This patch extends using of widening of induction variables for the cases of "sub nsw" and "mul nsw" instructions. Currently only "add nsw" are widened. 
This patch eliminates tons of "sext" instructions for 64 bit code (and the corresponding target code) in cases like:
int N = 100;
float **A;
void foo(int x0, int x1)
{
        float * A_cur = &A[0][0];
        float * A_next = &A[1][0];
        for(int x = x0; x < x1; ++x).
        {
          // Currently only [x+N] case is widened. Others 2 cases lead to sext.
          // This patch fixes it, so all 3 cases do not need sext.

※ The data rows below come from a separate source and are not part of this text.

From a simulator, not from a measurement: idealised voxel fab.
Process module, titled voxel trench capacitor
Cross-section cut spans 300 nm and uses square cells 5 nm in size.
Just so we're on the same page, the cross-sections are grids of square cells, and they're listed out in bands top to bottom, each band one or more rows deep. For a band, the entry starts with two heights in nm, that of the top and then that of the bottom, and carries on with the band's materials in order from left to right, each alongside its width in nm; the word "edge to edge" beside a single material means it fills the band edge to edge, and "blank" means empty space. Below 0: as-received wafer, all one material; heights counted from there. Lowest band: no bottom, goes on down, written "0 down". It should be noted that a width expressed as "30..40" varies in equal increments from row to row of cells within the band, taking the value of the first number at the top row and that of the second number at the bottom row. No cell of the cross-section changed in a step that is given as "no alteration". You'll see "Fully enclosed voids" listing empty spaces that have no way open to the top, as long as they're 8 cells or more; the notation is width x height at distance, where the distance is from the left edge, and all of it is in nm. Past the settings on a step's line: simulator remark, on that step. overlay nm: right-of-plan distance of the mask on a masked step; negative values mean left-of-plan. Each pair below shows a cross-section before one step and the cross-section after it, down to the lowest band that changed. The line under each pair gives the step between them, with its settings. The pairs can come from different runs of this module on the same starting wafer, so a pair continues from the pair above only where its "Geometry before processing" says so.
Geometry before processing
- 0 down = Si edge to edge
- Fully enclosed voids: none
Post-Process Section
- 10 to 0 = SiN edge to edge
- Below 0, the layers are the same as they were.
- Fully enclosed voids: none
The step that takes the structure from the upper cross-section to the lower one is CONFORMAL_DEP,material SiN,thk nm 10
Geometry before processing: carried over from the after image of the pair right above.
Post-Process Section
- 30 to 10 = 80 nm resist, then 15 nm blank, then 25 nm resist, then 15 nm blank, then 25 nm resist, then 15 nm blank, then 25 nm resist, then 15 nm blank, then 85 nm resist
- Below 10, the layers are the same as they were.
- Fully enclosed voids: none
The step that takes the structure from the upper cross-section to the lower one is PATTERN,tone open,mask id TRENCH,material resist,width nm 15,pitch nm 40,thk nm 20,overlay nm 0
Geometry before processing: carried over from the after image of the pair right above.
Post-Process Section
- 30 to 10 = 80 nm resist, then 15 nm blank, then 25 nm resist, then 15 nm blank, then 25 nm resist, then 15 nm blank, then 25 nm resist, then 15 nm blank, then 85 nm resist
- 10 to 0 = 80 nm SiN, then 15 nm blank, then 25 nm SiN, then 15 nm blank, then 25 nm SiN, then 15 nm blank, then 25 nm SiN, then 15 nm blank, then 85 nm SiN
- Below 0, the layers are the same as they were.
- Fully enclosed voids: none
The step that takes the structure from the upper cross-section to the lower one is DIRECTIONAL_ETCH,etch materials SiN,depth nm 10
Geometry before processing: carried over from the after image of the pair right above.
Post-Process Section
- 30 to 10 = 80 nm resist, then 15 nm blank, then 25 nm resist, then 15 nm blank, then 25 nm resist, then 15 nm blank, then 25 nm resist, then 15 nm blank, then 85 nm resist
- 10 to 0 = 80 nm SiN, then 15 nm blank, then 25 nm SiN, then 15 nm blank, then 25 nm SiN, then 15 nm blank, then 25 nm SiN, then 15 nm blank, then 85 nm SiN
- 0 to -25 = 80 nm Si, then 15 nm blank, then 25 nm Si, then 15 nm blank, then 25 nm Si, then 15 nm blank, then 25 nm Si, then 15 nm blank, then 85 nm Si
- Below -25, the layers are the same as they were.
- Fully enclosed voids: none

          const float div = A_cur[x + N] + A_cur[x - N] + A_cur[x * N];
          A_next[x] = div;
        }
}
...
> clang++ test.cpp -march=core-avx2 -Ofast  -fno-unroll-loops -fno-tree-vectorize -S -o -(with my patch)
.LBB0_2:                                # %for.body
                                        # =>This Inner Loop Header: Depth=1
        vmovss  (%rdi,%rcx,4), %xmm0
        vaddss  (%rdx,%rcx,4), %xmm0, %xmm0
        vaddss  (%rax), %xmm0, %xmm0
        vmovss  %xmm0, (%r8,%rcx,4)
        incq    %rcx
        addq    %r9, %rax
        cmpl    %esi, %ecx
        jl      .LBB0_2vs trunk:
.LBB0_2:                                # %for.body
                                        # =>This Inner Loop Header: Depth=1
        vmovss  (%r10,%rcx,4), %xmm0
        leal    (%r11,%rcx), %edx
        movslq  %edx, %rdx
        vaddss  (%rax,%rdx,4), %xmm0, %xmm0
        movslq  %edi, %rdi
        vaddss  (%rax,%rdi,4), %xmm0, %xmm0
        vmovss  %xmm0, (%r8,%rcx,4)
        incq    %rcx
        addl    %r9d, %edi
        cmpl    %esi, %ecx
        jl      .LBB0_2